In theory you want atom_cmpxchg for correctness here (or find the equivalent GPGPU). However, a grave note of warning, having the entire machine serializing through a single cacheline is going to strangle your performance fundamentally. Atomics on the same address must form a queue and wait. Atomics on different locations can parallelize (more details at the end).
Generally, algorithms that leverage random variables on GPGPU will keep their own copy of the random variable generators. This enables each work item to cache and potentially reuse their own random with out glutting the bus with memory traffic on every new random. Search for "OpenCL Monte Carlo" "Simulation" or "Example" for samples. CUDA has some nice examples too.
Another option is to use a random generator that allows one to skip ahead and have different work items move forward in the sequence different amounts. This can be more compute intensive though, but the tradeoff is that you don't strain the memory hierarchy as much.

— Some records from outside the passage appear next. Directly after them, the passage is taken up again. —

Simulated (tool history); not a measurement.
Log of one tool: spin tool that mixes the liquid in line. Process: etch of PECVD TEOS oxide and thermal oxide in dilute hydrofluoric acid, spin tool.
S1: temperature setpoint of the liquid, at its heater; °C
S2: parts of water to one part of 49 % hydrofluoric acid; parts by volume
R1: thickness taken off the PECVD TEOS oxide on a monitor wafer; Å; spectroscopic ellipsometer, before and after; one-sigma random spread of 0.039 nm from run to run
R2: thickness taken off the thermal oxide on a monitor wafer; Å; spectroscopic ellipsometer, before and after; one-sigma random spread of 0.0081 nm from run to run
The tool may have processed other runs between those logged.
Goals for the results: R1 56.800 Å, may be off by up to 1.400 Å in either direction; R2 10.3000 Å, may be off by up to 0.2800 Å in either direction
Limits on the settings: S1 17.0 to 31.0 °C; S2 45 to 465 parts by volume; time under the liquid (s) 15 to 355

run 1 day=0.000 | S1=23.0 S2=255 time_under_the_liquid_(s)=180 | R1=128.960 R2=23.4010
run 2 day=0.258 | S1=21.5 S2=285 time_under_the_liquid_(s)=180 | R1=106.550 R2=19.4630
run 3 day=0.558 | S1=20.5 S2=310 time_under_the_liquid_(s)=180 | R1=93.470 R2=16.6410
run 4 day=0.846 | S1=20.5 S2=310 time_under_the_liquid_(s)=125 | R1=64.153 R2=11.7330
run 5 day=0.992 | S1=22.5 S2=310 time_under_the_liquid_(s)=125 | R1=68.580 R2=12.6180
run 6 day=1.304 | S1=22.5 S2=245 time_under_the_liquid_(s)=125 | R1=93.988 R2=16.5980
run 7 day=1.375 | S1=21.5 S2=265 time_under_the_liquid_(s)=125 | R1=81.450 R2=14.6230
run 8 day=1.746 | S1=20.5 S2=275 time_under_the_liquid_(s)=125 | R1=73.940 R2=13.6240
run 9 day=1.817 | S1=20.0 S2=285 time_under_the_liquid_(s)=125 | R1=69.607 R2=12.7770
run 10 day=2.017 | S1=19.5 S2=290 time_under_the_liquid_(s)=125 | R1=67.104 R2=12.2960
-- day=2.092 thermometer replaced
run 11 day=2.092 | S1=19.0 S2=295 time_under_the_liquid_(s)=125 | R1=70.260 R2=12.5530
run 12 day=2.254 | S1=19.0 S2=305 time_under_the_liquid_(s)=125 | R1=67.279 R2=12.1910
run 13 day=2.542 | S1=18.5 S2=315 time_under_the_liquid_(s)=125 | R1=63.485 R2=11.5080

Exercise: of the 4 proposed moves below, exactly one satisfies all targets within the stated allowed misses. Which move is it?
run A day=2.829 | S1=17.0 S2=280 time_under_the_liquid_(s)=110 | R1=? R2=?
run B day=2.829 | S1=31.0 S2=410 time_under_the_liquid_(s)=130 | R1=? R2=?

More gory details on atomics: (1) GPU cache atomics are designed to expect contiguous arrays and atomic ALUs are per bank, (2) each dword in a cacheline will be processed by the same atomic ALU each time, and (3) neighboring cachelines will hash to different banks. So, if every clock you are doing atomics on contiguous cachelines of data then the work should be perfectly spread out (or statistically so). Conversely, if one makes every work item atomically modify the same 32b, then the cache system cannot apply all the same atomic ALU slot to 16/32/64 (whatever your system uses). It must break the operation up in 16/32/64 separate atomic operations apply it iteratively (by #2 above). In a system where you have 512 ALUs to process atomics you would be using 1 of those ALUs each clock (the same one). Spread the work out and you can use all 512/c.